Meditate!...
Personal effort will search out the spiritual point of the text. This is not the same as getting hooked on the phrase that inspires the greatest feelings of personal guilt. The central message is always best synchronized with the mystery of the Lord's death and resurrection. Work at getting at that spiritual sense, the sense which is consistent in Scripture, the spiritual sense which is basic to both the Fathers and modern exegetes. In commenting on Scripture with Scripture, you can seek what the Lord is saying to you.
Don't expect to find only what you already know. What complacency! Don't expect necessarily to find something to please you or ease some situation in your life. This is giving into subjectivism. Not all texts are completely understandable right away! Try a little humility and recognize that so far you've understood little or even nothing at all, and you'll come to a greater understanding later on. This is another form of obedience: if you admit that you still need to be milk-fed, you won't expect to be nibbling on solid food (cf. 1 Cor 3:2; Heb 5:12).

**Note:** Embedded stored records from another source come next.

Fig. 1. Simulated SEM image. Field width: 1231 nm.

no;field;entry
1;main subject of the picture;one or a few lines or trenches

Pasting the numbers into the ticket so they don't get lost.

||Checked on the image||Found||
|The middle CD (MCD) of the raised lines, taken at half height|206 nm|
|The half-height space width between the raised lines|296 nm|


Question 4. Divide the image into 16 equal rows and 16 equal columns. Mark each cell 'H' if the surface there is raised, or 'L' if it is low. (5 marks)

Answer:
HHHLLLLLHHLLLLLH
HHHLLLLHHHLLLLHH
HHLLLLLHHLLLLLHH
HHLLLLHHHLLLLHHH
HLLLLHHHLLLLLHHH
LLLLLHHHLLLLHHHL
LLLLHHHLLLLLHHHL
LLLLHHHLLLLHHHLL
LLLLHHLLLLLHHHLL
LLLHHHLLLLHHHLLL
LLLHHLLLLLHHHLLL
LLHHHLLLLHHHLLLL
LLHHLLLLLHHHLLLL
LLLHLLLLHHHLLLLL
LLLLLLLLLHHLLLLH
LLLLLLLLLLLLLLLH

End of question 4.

When you get to the point of understanding a little of it, chew over the words in your heart (the rumination recommended by the Fathers). Then apply them to yourself and to your life-situation, without getting lost in psychologism or introspection, and without getting locked into an examination of conscience. God is speaking to you. Think about God, not about yourself! Don't let yourself get paralyzed by a scrupulous analysis of your own shortcomings and limitations while the divine Word is demanding your attention.
The Word will discern the state of your heart, judge you and convict you of sin, but remember that God is greater than your conscience (cf. 1 Jn 3:20). When God wounds your heart this way, he always does it with truth and mercy.